- The nomadic Tuaregs are spread across several countries
- Some fought for former Libyan strongman Moammar Gadhafi
- Many have now returned to Mali, forcing thousands to flee, the president says
Tuareg tribesman who reportedly fought for Moammar Gadhafi in Libya have returned to Mali with weapons, stoking violence and forcing thousands to flee, Mali's president said.
The development, announced by President Amadou Toumani Toure in a speech broadcast on state TV over the weekend, is perhaps the most-significant regional fallout to date from the end of former Libyan leader's regime.
The fighters returning from Libya have blended into the National Movement for Liberation of the Azawad (MNLA) and renamed northern Mali as the Azawad, the name of the region home to a majority of the Mali Tuareg.
During the address, Toure blamed freshly-armed fighters returning from Libya for attacks on military patrols outside the northeastern town of Aguelhoc, which has become a flashpoint in the struggle between the military and the rebels.
The military was "unable to enter Aguelhoc where elements of Al Qaeda in Islamic Maghreb (AQIM), a group of former fighters from Libya and a group of deserters from our army were well positioned," Toure said, according to the state-run L'essor newspaper.
"The fighting was hard and we lost men, and equipment was destroyed."
The growing insurgency is also raising concerns in Washington, which sees the small, poor nation as an important ally against AQIM, the sub-Saharan al Qaeda group.
"The situation is unpredictable and instability could spread. Private citizens have not been targeted, but the MNLA has indicated via its websites that it intends to conduct military operations across northern Mali," the U.S. State Department said as part of a new travel warning issued last week.
State Department spokeswoman Victoria Nuland condemned the rebel attacks, saying Saturday that "the United States is deeply concerned by continuing incidents of violence."
The influx of fighters returning from Libya has re-energized the Tuareg insurgency, which seeks to wrest control of three northern regions, according to the global intelligence firm Stratfor.

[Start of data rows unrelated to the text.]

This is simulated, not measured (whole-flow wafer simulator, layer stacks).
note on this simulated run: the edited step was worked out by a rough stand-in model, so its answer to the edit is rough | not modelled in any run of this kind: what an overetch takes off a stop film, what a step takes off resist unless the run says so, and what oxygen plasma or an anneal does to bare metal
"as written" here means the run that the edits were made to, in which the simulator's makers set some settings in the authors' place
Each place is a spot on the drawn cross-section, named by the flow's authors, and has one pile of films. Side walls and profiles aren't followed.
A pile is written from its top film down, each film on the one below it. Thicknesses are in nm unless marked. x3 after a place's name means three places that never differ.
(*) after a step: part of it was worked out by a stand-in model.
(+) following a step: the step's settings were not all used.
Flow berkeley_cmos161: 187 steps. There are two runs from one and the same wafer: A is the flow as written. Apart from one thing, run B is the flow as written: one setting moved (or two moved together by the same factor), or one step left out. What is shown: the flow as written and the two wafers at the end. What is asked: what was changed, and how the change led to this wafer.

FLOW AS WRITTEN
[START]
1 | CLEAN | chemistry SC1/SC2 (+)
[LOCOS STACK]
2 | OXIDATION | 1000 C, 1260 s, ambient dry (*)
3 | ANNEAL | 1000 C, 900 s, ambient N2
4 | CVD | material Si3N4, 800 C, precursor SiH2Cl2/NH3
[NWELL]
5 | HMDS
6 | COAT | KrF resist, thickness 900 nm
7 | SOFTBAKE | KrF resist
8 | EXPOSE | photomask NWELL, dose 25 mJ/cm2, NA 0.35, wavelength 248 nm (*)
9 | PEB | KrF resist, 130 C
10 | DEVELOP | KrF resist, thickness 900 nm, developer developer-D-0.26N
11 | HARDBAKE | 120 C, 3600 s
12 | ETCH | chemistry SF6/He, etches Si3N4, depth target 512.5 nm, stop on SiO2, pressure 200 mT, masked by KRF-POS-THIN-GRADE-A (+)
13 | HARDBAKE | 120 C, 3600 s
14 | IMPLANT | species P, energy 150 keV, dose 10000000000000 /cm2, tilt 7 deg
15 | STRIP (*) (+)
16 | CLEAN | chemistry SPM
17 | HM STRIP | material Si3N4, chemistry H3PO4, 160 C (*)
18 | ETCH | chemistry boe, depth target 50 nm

"Mali has experienced perhaps the most significant external repercussions from the downfall of the regime of Libyan leader Moammar Gadhafi," it said in a recent analysis.
Gadhafi endeared himself to Malians by funding the construction of a popular mosque in the capital Bamako, and helped pay for a Malian government complex that remains under construction.
He is also accused of backing the Tuaregs in Mali and Niger during the 1990s.
So it came as no surprise that Malian Tuaregs willingly went to Libya to fight for Gadhafi as he fought to keep hold of the reigns of his regime which crumbled in August, Libya's new government has said.
After Gadhafi's death in October, heavily armed Tuareg fighters began returning home and launching attacks on the Malian army, Mali's government said.
The nomadic Tuaregs, who are considered an indigenous tribe in the region, are spread across Mali, Libya, Algeria, Niger and Burkino Faso.
In Mali, the Tuareg have long called for the creation of an independent state -- and have risen up against the Malian government a number of times since the 1960s.
The latest uprising began to take root late last year but gained momentum in January when the rebels began attacking towns in northern Mali.
The Malian army clashed with rebels in the Timbuktu region last week, killing 20 people, taking a dozen prisoners and seizing vehicles and weapons, according to the country's defense ministry. It reported no casualties on the government side.
But the rebels claim to have either attacked or seized at least six towns in recent weeks, including some in the Timbuktu region, according to its website. The claims appear to be supported by reports by the International Committee of the Red Cross that thousands have fled the region ahead of fighting.
Malians have taken to the streets in the capital city of Bamako to protest the government response to the MNLA amid rumors that the army, not the rebels, initiated the latest fighting with attacks on the Tuareg, an allegation Toure and others say is false.
The unrest has thrown Toure's administration into turmoil. He sacked his defense and interior ministers last week, and quickly moved to meet with the wives of soldiers who were forced to flee their homes for refugee camps ahead of rebel attacks.
Toure told the families at camps outside Bamako and neighboring Kati that Malian troops did not initiate the fighting in famine-stricken Tinzawaten, which became ground zero in the latest uprising.
"Our military did not go to the north to make war but rather to deliver supplies to our troops in Tinzawaten," he told the wives, according to state-run media.
It was after that that armed fighters attacked the towns of Menaka, Tessalit and Aguelhoc, he told the spouses, according to the report.
"There are many rumors. If we are not careful, we'll fall into the hands of those who are attacking Mali and who want to oppose the government," he said.
Nearly 10,000 Malians and Nigerians have fled because of the fighting, the International Committee of the Red Cross reported last week.
"Some of the refugees have been cared for by (local) villagers, but space has been absorbed very quickly," said Jurg Eglin who heads ICRC operations in Niger and Mali.
"The shelters are sketchy. These people, many of them women and children, suffer from lack of food and especially water."
Another 3,000 have reportedly fled to Mauritania, according to the state-run AMI news agency.